A Brief History of the Web
This is part 2 of my series, The Black Purposes of Web3, where I post my undergraduate thesis in sections. Read the series intro.
This post corresponds to the second chapter ("History of the Web"). I significantly condensed it because...it was pretty wordy and boring. I maintained the structure, but only kept the highlights to ground the subsequent posts.
Before we can evaluate Web3's promises, we need to understand what came before it. The web has evolved significantly since its invention, and each iteration has brought new possibilities—and new problems.
Web 1.0: The Read-Only Web
Tim Berners-Lee invented the first iteration of the World Wide Web, now known as Web 1.0, in 1989 while working at CERN, a European research center. With scientists and researchers spread across the world, they needed a better way to share information. Berners-Lee's solution was a system of linked documents that could be accessed through a browser—the "web" of information we know today.
Initially, the web was mainly accessible to scientists and academics. But once user-friendly browsers became available to the general public in the early 1990s—particularly the Mosaic browser in 1993 with its "point-and-click" interface—the web rapidly expanded to millions of users.[1]
Here's the key limitation of Web 1.0: it was essentially read-only. Most users didn't change what was on the web—they simply read the static pages created by information providers. The web was a collection of documents you could browse, but not really interact with.

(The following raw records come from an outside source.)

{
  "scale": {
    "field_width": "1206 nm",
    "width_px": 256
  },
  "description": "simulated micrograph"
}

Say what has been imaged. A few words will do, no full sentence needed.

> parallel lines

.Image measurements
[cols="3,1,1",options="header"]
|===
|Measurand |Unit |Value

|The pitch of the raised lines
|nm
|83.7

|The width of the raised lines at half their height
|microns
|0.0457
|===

Web 2.0: The Read-Write (and Surveillance) Web
Web 2.0 is the implementation of the web we use now. Though it wasn't really "invented" at a specific moment, the term reflects new developments in technology and a shift in how users could interact online. This iteration is characterized by dynamic webpages, user-generated content, and interactivity between users.
Rather than just reading static pages, web users could now post information, contribute to sites, and interact with each other. This became known as the "read-write" web. Web 2.0 is thought to have emerged around 2004 with the rise of social networking platforms like Facebook and MySpace, which combined user-generated content with dynamic, interactive interfaces.[2] Users became central to how websites worked—they could contribute content, collaborate, and share knowledge. It was seen as "harnessing collective intelligence, turning the web into a kind of global brain."[3]
This sounds utopian. And in some ways, it was transformative. But there was a major side effect: companies could now own and profit from the content and data users were creating. The business model of Web 2.0 was built on providing "free" platforms in exchange for user data. Over time, platforms became increasingly sophisticated at collecting and monetizing this data.
As one researcher put it, the "architecture of participation" sometimes turned into an "architecture of exploitation."[4] This is the origin of the current controversies around Big Tech, the data economy, and user privacy online.
This evolution from read-only to read-write brought incredible new capabilities—but also created new problems around data, privacy, and corporate control. In the next post, I'll explore how the data economy emerged from Web 2.0's business model, and how it fundamentally changed our relationship with the internet.
References
1. M. Gillies and M. Cailliau, How the Web was Born: The Story of the World Wide Web. Oxford University Press, 2000.
2. T. O'Reilly, "What Is Web 2.0: Design Patterns and Business Models for the Next Generation of Software," O'Reilly Media, 2005.
3. T. O'Reilly, "Web 2.0 Compact Definition: Trying Again," O'Reilly Radar, 2006.
4. T. Scholz, "What the MySpace generation should know about working for free," Re-public, 2008.